- 4 pieces sustainably caught white fish, such as cod, haddock or pollack
- About 1/3-1/2 cup extra virgin olive oil (EVOO), divided
- Salt and pepper
- 2 cups breadcrumbs, loosely packed and coarsely torn or chopped peasant-style bread
- 4 cloves garlic, finely chopped
- 1 sprig fresh oregano, chopped or 1 teaspoon dried oregano
- A generous handful of flat leaf parsley, chopped
- 1 roasted red pepper, homemade or store-bought, patted dry and chopped
- 1 small fresh chili pepper, such as red Fresno, seeded and very finely chopped
- A handful of pitted kalamata olives, chopped
- 1/2 medium or 1/4 large red onion, finely chopped
- 1 cup feta cheese, drained and crumbled
- 1 lemon, cut into wedges
- Pre-heat the oven to 400°F.
- Arrange the fish in a baking dish. Lightly dress with EVOO; season with salt and pepper.

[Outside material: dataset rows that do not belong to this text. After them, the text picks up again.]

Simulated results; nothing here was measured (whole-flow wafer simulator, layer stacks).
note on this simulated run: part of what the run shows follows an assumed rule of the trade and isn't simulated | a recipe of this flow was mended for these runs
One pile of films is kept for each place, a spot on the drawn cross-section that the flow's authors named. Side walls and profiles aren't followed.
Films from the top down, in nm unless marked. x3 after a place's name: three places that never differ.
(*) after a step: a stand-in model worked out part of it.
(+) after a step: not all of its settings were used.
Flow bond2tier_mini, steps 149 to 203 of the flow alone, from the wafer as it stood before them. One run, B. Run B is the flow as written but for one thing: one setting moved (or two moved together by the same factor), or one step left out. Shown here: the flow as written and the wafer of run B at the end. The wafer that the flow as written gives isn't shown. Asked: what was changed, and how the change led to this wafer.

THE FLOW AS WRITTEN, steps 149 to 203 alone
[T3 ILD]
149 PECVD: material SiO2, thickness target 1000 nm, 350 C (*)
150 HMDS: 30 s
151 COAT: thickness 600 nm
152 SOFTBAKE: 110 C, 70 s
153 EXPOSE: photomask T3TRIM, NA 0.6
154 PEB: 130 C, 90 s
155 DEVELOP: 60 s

- Combine the bread, garlic, oregano, parsley, roasted red pepper, chili pepper, olives and onions in a bowl and dress with just enough EVOO to lightly coat. Arrange the topping all over the top of the fish and around the dish. Scatter the feta around and over the breadcrumb layer. Bake the fish for 20-25 minutes.
- Serve with lemon wedges alongside.